Guardian: Delay to green subsidies puts renewable energy investment in doubt 26/09/2011

Government puts back Renewables Obligation Certificate reforms, leaving investors unable to commit to green projects.

Investment in the UK's renewable energy infrastructure has been thrown into doubt as an urgent review into the subsidy regime has been delayed.

Renewable energy companies are concerned that the delay of Renewables Obligation Certificate (ROC) reforms – promised this year by the government – will prompt a rethink of the investment plans. The review is crucial for investors as they are currently unable to make long-term business plans without knowing how much support they are likely to receive in future.

Chris Moore, director at biomass plant developer MGT Power, said the delay meant investors were not moving ahead with potential projects. He said: "This is a problem for renewable businesses, and it's very damaging for UK plc. All of renewable energy investment is effectively on hold until the government sorts out the review and its plans."

Gaynor Hartnell, chief executive of the Renewable Energy Association, said the trade body had been "inundated" with inquiries over when the review might take place.

Key to the review is how the subsidies will be "banded", whereby some forms of energy will receive greater support – which comes ultimately from consumer energy bills, rather than government coffers – than others. A new regime would also be expected to provide more targeted support for new technologies.

Last December, the government recognised the need for an urgent review when it brought forward the consultation by a year. Charles Hendry, energy minister, said then that a consultation on ROCs would be carried out over the summer, and that by autumn this year, new plans for the subsidies would be confirmed.

At the time, the Department of Energy and Climate Change (DECC) acknowledged: "Under the previous timetable, investors would not have known for certain what support they could have expected to receive until autumn 2012 at the earliest. The government was concerned this might delay early investment in certain technologies and hinder the UK's ability to meet our European Union energy target for 15% of energy to come from renewable sources by 2020."

In accelerating the review, the government said it would "give investors and developers greater certainty, and the confidence to help bring forward the scale of renewable development needed to deliver the EU target, and other important energy and climate change objectives".

This timetable is now impossible to stick to. The consultation will take 12 weeks, as is standard. However, even if the review were to begin immediately, it could not be completed before the end of this parliamentary term. Investors are concerned that this could be the start of a longer delay.

Most at risk are biomass projects, generating electricity from wood and waste byproducts. Several of these are on hold because at current rates of subsidy, they would be uneconomic, and companies are calling on the government to correct this problem. This summer Dorothy Thompson, chief executive of Drax, which was planning to burn more biomass than coal in its massive power station, told the Guardian these plans were in jeopardy because of the government's failure to clarify the subsidies.

DECC said an announcement would be made "shortly" but could provide no further details.

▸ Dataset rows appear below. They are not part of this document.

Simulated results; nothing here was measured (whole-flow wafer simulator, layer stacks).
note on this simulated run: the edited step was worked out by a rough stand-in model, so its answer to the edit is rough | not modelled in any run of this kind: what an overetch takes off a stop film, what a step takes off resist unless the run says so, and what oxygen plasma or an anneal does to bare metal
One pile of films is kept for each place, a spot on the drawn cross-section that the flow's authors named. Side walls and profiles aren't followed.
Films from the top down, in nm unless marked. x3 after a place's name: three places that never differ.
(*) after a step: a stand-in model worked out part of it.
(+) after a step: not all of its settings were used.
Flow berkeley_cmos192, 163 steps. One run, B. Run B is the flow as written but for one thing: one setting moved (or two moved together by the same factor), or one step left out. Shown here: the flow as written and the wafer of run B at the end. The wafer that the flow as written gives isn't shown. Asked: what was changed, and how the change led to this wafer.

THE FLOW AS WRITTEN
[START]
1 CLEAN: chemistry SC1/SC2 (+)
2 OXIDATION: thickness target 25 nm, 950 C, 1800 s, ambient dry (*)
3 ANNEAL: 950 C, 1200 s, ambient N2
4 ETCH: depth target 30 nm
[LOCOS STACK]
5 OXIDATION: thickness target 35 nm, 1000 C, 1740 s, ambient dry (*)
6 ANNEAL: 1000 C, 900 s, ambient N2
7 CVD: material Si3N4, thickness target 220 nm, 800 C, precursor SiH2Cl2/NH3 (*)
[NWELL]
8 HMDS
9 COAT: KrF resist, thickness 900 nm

Ministers are thought to be wary of attracting attention to the level of subsidies for green electricity, after a spate of reports in sections of the media and on the right of the Tory party criticising renewable subsidies as a component in energy prices. Chris Huhne, environment secretary, argues that consumers are more at risk of rising costs from the volatility of the gas price, and that investing in renewables is the best way to prevent future rises.

Labour leader Ed Miliband blamed energy companies for higher bills this week, promising to curtail their powers.

When the new bands are decided, they will come into effect from 1 April 2013, and from 1 April, 2014 for offshore wind technologies.